What is it? Students explore multiple texts or images that are placed around the room in order to share student work, examine multiple historical documents or respond to a collection of quotations.
How Does It Work? Generate Questions and Write Questions
Think of four to five questions to use around a central social studies concept and write them ahead of time on chart paper. For larger classes, you can either write more questions or repeat the same set of four to five questions, posting the same question set in different sections of the class. Write one question for one sheet of paper and post the questions on the wall around the class, giving sufficient separation space between sheets.
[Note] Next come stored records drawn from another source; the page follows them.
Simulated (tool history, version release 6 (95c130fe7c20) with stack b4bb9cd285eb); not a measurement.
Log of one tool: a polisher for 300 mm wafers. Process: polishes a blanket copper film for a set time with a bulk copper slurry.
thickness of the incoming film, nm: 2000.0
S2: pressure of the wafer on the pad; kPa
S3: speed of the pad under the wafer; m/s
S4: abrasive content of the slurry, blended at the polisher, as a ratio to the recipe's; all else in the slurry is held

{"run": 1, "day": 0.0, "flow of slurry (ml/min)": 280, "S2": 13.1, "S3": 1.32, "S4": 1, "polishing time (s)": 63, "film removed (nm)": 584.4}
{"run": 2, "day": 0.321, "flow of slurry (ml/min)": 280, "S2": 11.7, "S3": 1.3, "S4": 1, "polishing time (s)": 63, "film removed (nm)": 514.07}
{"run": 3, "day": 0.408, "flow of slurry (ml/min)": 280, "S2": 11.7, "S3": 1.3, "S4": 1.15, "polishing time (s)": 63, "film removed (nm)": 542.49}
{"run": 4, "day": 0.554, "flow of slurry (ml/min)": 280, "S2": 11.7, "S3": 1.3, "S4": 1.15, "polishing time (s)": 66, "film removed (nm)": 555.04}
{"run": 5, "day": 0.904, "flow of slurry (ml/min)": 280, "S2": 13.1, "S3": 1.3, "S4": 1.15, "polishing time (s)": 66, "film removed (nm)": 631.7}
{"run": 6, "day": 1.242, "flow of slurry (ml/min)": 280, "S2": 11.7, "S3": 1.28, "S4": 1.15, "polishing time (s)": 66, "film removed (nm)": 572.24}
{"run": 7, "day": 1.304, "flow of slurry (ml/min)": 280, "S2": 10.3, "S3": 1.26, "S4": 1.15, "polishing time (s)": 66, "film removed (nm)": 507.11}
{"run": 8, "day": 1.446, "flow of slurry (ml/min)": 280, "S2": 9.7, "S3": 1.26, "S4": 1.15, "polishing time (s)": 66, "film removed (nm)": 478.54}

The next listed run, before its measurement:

Group Students and Assign Roles
Arrange students into teams of three to five. Provide each group with a different colored marker. If cooperative learning techniques will be used, assign roles like leader, reporter, monitor, and recorder. The role should be alternated between each team member.
Begin Gallery Walk
Direct teams to different charts. Upon arriving at the chart, each team writes comments for the question posed. To avoid chart clutter and rambling comments, encourage the recorder to write in a bulleted format closest to the top of the chart.
Rotate to Chart and Add Content
After a short period of time, around three to five minutes depending upon the question, say “rotate.” The group then rotates, clockwise, to the next chart and adds new comments and responds to comments left by the previous group. To involve all group members, switch recorders at each station.
Instructor Monitors Progress
As groups rotate, the instructor nurtures student discussion and involves all group members. Be ready to rephrase questions or to provide hints if students either don't understand or misinterpret questions; be ready to provide instructions for those that still don't understand how to conduct a Gallery Walk.
To spur discussion, ask questions like "Your group seems to think ..... about this issue. How would you rephrase or summarize what has been discussed so far?" or "What similarities and differences do you see between the responses you are giving at this station and what was summarized at the last station?" On a personal level: encourage developing ideas and praise insight. Couch criticism constructively.
Return to Starting Point
Teams continue to review the answers already contributed by previous groups, adding their own comments. This procedure continues until groups have visited all stations and return to the station at which they started. Instruct students to record their original (starting) question and to sit down in their teams to begin the "Report Out" stage.
In the “Report Out” stage, the group synthesizes what has been written about their original discussion question. Allow about ten minutes for the group to synthesize comments. The “reporter” chosen earlier, summarizes the group's comments with the help of other group members and makes an oral presentation to the class using the blackboard or on an overhead projector. The oral report should not exceed five minutes in length. Alternatively, students can write a written report composed either individually or as a group.
Gauge for Student Understanding
During “Report Out” stage, the instructor reinforces correctly expressed concepts and corrects for misconceptions and errors. What, for example, did students seem to readily understand? What did they find difficult and how can I adjust my teaching to accommodate students?
What is it? The Headline News Summary is an adaptation of “Somebody Wanted But So” created by John Antonetti. It is a graphic organizer that helps students summarize information.
Elementary students in primary grades may use the SWBS (Somebody/Wanted/But/So) version of the strategy.
How Does It Work? Students acquire information. Their reading or use of other media should be directed at acquiring information that helps them master a unit understanding. The strategy works best when the content can be expressed as a narrative.
Students summarize using the graphic organizer. They compose brief sentences that “tell the story” of the narrative. The organizer helps them compress the main ideas of a long narrative into a few sentences.
Debriefing. Use the organizer as an exit slip to be graded, have students check their work with others, or take samples from the class for discussion in a large group format.
Why use it?
Summarization is a “high yield” strategy because it forces students to interact with information rather than simply copying it. The Headline News Summary is perfect strategy for social studies because it can help students sift through information to find the “big ideas”.
The Unit Understanding (what the teacher wants students to learn):
Africa’s colonial past fostered a legacy of ethnic conflict and other problems.
Assignment: Use the notes you took from the reading on the problems created by imperialism in Africa to create a brief summary using the Headline News Summary graphic organizer. Check your work with your partner then turn it in as an exit slip. We’ll staple them in your notebooks tomorrow.
wanted to be free to live in tribal groups within traditional boundaries
they began to fight each other because of the problems caused by imperialism
today they still struggle with problems of ethnic violence and other economic and social issues.
SUMMARY: The people in Africa wanted to be free to live in tribal groups within traditional boundaries but the powerful nations of Europe came and exploited them as colonies. So they were forced to fight for their freedom and then they began to fight each other because of the problems caused by imperialism. So, today they still struggle with problems of ethnic violence and other economic and social issues.